One question people often ask is if they should pay off their mortgage early. It’s a tempting thought to eliminate one of your largest monthly expenses, and who hasn’t dreamt of holding a mortgage burning party? But before making a major financial decision like paying off your mortgage early, you should ask yourself a few questions first.
Do you Still Have High Interest Rate Debt?
Considering that most 30-year fixed rate mortgages are below 4.5%, does it make sense to pay off your mortgage when you may have debt at a much higher interest rate? Debt like credit cards and student loans carry a much higher rate than your mortgage, and should be given priority, especially since they lack tax deductibility.
Will it Max Out Your Retirement Savings?
Before deciding to pay off your mortgage, you should spend some time evaluating your retirement savings. You may even want to bring in a financial advisor to make sure your retirement fund can take the hit.
It’s true that paying off your mortgage will affect the liquidity of your assets, but with lower household expenses, you may be able to increase your retirement plan contributions.
Will the Loss of Tax Breaks Hurt You?
Many people depend on the tax breaks their mortgages provide them. Before deciding to pay off your mortgage, don’t forget to factor these tax breaks into the equation, and consider how they will affect your finances.

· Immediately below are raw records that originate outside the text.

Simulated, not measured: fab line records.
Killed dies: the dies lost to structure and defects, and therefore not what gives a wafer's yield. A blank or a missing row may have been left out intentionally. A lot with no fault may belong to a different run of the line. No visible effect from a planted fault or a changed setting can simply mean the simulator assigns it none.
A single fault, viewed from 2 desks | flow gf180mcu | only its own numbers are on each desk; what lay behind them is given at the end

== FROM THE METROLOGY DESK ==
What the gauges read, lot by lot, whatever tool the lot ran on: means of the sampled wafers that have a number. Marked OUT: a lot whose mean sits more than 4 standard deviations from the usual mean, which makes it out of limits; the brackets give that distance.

Are You Planning to Move Again?
If you think you may want to sell your house and move in the future, it might be a smart idea to hold onto your cash rather than paying off the mortgage. This will allow you more money for a future down payment, and provide you with more options in the unlikely event that the market takes a turn for the worse.
Deciding to pay off your mortgage early is a big decision, and it’s one I recommend you make with the assistance of an experienced financial advisor. They will be able to evaluate all the information, and provide you with an option that will benefit you and your family in the long run.